It’s about an unnamed man and a not-unnamed woman (Simone), who engage in relations vaguely resembling sex. Much what they do is unnatural and illegal. Other characters include the mentally retarded Marcelle, a bullfighter, and a priest. People die in this story. Bataille juxtaposes these deaths with more fucking so that copulation and expiration seem like two sides of the selfsame coin. Some of what happens serves a symbolic purpose, although often it’s not clear what the purpose is.

Backstory helped me understand Story of the Eye. Bataille’s father was blind, and it seems his father’s huge, sightless eyes were a formative experience for the young man. Eyes (and eyelike objects, such as eggs and testicles) are everywhere in this story…even in its title. Bataille’s father also liked to piss himself, and thus Story of the Eye contains enough urine to hydrate Bear Grylls on a triple Ironman. Bataille also uses the book to get in some shots at social mores like mental institutions and organised religion. All the protagonist and his amorata want are sexual gratification. Priests and gaolers want to fix people.

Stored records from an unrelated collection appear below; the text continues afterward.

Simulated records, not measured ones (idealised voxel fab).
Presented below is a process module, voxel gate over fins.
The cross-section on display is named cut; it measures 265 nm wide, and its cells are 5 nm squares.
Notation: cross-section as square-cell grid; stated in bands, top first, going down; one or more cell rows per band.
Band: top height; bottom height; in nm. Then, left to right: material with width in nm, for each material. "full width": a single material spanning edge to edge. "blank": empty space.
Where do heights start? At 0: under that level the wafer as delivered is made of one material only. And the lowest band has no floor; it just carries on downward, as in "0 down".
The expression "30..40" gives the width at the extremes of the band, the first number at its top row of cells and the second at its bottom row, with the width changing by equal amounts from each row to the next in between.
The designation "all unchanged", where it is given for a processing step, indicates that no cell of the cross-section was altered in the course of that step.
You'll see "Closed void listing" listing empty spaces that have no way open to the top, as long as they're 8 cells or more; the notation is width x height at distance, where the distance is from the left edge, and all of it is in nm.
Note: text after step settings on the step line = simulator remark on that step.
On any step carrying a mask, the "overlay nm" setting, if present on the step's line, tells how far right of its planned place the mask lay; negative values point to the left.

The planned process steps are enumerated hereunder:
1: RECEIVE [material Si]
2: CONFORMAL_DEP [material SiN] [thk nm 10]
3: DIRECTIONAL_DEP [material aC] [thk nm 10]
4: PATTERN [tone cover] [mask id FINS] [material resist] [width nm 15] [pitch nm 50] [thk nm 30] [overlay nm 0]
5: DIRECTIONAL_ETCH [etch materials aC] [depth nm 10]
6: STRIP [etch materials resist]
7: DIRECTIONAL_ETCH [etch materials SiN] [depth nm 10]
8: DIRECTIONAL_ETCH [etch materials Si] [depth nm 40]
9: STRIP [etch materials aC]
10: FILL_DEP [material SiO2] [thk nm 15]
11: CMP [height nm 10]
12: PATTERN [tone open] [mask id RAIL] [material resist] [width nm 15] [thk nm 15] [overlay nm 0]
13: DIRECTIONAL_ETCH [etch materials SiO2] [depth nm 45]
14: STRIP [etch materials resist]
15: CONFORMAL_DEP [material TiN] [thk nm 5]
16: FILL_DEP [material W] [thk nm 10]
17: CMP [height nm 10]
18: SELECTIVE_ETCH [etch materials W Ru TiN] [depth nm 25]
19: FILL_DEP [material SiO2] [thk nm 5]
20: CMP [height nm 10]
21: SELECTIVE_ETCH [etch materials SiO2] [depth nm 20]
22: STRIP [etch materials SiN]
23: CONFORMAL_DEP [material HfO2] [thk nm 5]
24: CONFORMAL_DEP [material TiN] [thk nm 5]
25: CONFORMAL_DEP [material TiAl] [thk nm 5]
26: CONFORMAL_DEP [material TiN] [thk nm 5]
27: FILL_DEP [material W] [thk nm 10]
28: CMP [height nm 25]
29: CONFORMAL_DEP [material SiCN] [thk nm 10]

I believe CS Lewis wrote something about how dangerous “fixers” are. If you just want to satisfy your lust you will reach a moment of consummation and then stop, but if you have a lofty and righteous goal then you’ll continue on forever until the world is a charnel house and a crematorium. In this way, Baitalle absolves his perverted main characters of their sins…or at least renders them venal.

The book’s final pages see Simone strangling a Catholic priest as part of a goetic sex ritual, and we are clearly not meant to feel sympathy for the priest. It seemed like a parody of a archetypal Western ending. Batman punching out a bank robber, John Wayne delivering frontier justice from a .45, something like that. Good guys win, bad guys lose.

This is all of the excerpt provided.